Last week, as a group of eleven women passed through security at a federal building in Washington, DC, a security guard asked where the group was from. “Sudan,” one of them answered. “Where are the men?” he followed-up. After a brief pause, one replied, “At home, fighting each other.”
The group is part of a women’s parliamentary caucus – the only cross-party caucus in the National Legislature of Sudan. Including all 82 women members of the upper and lower houses, members represent a range of regions, ethnicities and religious communities. Through support from the Parliamentary Centre and The Institute for Inclusive Security, representatives were in New York to attend the UN’s Commission on the Status of Women and in Washington, DC to advocate for women’s inclusion in decision-making.
Around the world, women’s parliamentary caucuses are establishing themselves as effective bodies for strengthening democratic governance. In conflict-affected societies in particular, women’s caucuses are helping bridge social divisions, bolster marginalized voices, and strengthen legislative branches of government.
Sudanese women parliamentarians formed their caucus less than two years ago, but as members explain, “It was a baby born with teeth.” They worked with civil society to achieve a quota guaranteeing women a minimum of 25 percent of the seats in the National Assembly. Members reviewed the budget to ensure its sensitivity to gender issues. They convened a conference with women legislators in state and local bodies from throughout the country. Now looking ahead to elections scheduled for later this year, they’re traveling around Sudan to encourage other women to vote and run for office.

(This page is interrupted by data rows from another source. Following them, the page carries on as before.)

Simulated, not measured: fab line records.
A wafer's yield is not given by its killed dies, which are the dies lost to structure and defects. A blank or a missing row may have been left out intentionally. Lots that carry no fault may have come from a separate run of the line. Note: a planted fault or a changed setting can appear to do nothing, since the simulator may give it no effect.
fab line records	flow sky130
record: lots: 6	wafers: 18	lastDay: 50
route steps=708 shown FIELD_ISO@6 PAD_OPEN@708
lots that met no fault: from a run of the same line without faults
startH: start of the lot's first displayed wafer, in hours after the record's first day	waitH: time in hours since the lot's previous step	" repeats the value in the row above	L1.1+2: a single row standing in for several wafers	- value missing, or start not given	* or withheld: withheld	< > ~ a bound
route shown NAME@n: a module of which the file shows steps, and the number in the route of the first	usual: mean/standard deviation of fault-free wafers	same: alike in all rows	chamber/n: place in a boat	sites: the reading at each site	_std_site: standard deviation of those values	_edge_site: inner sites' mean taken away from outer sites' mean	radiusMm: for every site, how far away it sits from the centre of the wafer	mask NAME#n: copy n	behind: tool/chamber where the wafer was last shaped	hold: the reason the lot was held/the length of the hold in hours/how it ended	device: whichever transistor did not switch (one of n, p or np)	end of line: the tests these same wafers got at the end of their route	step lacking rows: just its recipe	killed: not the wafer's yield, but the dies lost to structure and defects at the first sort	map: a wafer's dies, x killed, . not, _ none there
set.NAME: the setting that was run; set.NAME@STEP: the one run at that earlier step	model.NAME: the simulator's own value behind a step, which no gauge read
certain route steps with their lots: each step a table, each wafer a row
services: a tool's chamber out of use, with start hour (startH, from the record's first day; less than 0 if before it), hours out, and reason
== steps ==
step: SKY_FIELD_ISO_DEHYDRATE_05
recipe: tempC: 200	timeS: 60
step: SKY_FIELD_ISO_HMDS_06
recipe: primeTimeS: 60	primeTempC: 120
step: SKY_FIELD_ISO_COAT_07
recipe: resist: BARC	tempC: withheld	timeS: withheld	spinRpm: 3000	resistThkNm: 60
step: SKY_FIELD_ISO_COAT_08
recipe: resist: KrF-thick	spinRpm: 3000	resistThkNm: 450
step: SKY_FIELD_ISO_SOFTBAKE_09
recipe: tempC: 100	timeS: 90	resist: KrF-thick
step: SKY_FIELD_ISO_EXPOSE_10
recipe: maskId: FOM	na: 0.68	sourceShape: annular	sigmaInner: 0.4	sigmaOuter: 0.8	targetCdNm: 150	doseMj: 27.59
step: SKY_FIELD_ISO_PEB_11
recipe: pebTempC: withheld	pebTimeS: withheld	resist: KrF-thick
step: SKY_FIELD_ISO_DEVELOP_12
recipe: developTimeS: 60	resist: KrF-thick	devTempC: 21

In building the Legislature’s only cross-party caucus, women are modeling the pragmatism and collaboration the international community has long called for and Sudanese citizens have long awaited. When one of the two parties to the Comprehensive Peace Agreement, the Sudan People’s Liberation Movement, suspended its participation in the Government of National Unity in 2007, many wondered whether the governing coalition would reunite. During that time, however, the women’s caucus continued to meet.
In Rwanda, where Inclusive Security worked closely with the women’s caucus, members demonstrated women parliamentarians’ unique contributions to fostering good governance. In developing gender-based violence legislation, the group put forward the first substantive piece of legislation initiated by the legislature rather than the executive branch. Equally significant to the content of the legislation was the process through which it was created. The women’s caucus convened Rwandans for public discussions across the country. Their consultations gathered data for the bill, built widespread support for its introduction, and strengthened connections between citizens and their representatives. The caucus then invited male parliamentarians to co-sponsor the bill, further broadening its support and appeal.
Increasingly, data is proving the effectiveness of women’s caucuses, including in areas not emerging from conflict. A US study revealed, for instance, that of the five state legislatures that passed the most legislation related to women’s, children’s, and family interests, four had formal women’s caucuses. None of the states with the worst records on these types of legislation had a women’s caucus.
Experiences from Sudan and Rwanda echo what women members of parliament elsewhere tell development partners. In interviews with members of the Parliamentary Centre’s Africa-Canada Parliamentary Strengthening Program gender network, the word used most frequently by members of parliament was ‘empowerment’. “Participation has been very good for me,” said one, “I have been empowered.”
This confidence results in part from being able to draw strength from numbers. With important influence from program participants, quota systems in Niger and Ethiopia substantially increased the number of women members of parliament in both countries. In Uganda, reserved seats for women were saved from electoral counter-reform. All were considered stand-alone outcomes of the program, which was funded by the Canadian International Development Agency, which also supports the Centre’s Peacebuilding and Strengthening Parliamentary Institutions in Sudan project.
Numbers alone, however, are insufficient. Women parliamentarians – and through them, women’s caucuses - need technical support.
“Budgetary oversight is increasingly viewed by male and female members of parliament alike as job number one,” says Parliamentary Centre President, Amelita Armit, “Demand for assistance in gender budgeting is especially high.” The disproportionate number of women and girls living without equal access to resources which address their basic social, educational, and health needs requires serious scrutiny of estimates of government spending. Building capacity for this kind of scrutiny will be the focus of the Centre’s next phase of pan-Africa programming.
Inclusive Security will continue to deliver support and advocate for technical assistance and financial resources to be directed in areas key to advancing the capacity and confidence of women legislators. These include conducting research to inform legislative priorities; clarifying the separation of powers and the roles, responsibilities, and opportunities of legislators; teaching skills such as public speaking and lobbying and encouraging women to run for office and providing campaign strategies and know-how.